Joint Venture Wins Contract to Improve New Orleans Levee
July 14, 2009
ST. LOUIS -- A joint venture of Archer Western Contractors Ltd. and Alberici Constructors Inc. has won a contract that could be worth nearly $300 million as part of the effort to bolster the New Orleans levee system damaged by Hurricane Katrina in 2005.
The U.S. Army Corps of Engineers awarded the joint venture a contract for $3.1 million to perform cost estimating and construction planning for the levee reinforcement work. In addition, the contract provides for the joint venture to perform the work at a ceiling price of no more than $294.9 million. If testing shows the project can be done more cheaply, the total cost of the project could fall.
The joint venture will reinforce and raise a 5.3-mile stretch of the New Orleans East Back Levee to a height capable of handling the kind of severe flooding expected to occur once every 100 years.
Amid concern about New Orleans’ vulnerability to hurricanes, the project is scheduled to be completed on or before June 1, 2011.
Archer Western, a general contractor, is a division of Walsh Group Company, based in Chicago. Alberici, also a general contractor, is based in St. Louis.

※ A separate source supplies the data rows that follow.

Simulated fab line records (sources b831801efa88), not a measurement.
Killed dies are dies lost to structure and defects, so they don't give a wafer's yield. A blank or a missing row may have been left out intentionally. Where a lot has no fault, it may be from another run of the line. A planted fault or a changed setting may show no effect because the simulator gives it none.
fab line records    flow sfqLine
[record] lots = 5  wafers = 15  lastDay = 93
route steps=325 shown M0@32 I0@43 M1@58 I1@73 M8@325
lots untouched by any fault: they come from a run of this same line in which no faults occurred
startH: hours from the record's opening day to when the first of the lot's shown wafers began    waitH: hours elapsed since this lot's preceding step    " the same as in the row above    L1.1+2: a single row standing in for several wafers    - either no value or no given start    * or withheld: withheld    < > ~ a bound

The joint venture, Archer Western/Alberici (AWA), will use a construction method called deep soil mixing to stabilize the levee known as LPV-111. This stabilization will be accomplished by injecting cement slurry into the existing levee utilizing the soil as the aggregate. Approximately 1.9 million cubic yards of clay will be used to raise the height of the levee.
At peak production the team will be working two shifts to place approximately 1,200 tons of cement and 7,500 cubic yards of clay a day, requiring a constant flow of trucks to the levee.
AWA has engaged Treviicos, a specialty foundation subcontractor, to perform the deep soil mixing. Treviicos is the U.S. subsidiary of an Italian company specializing in foundation systems worldwide.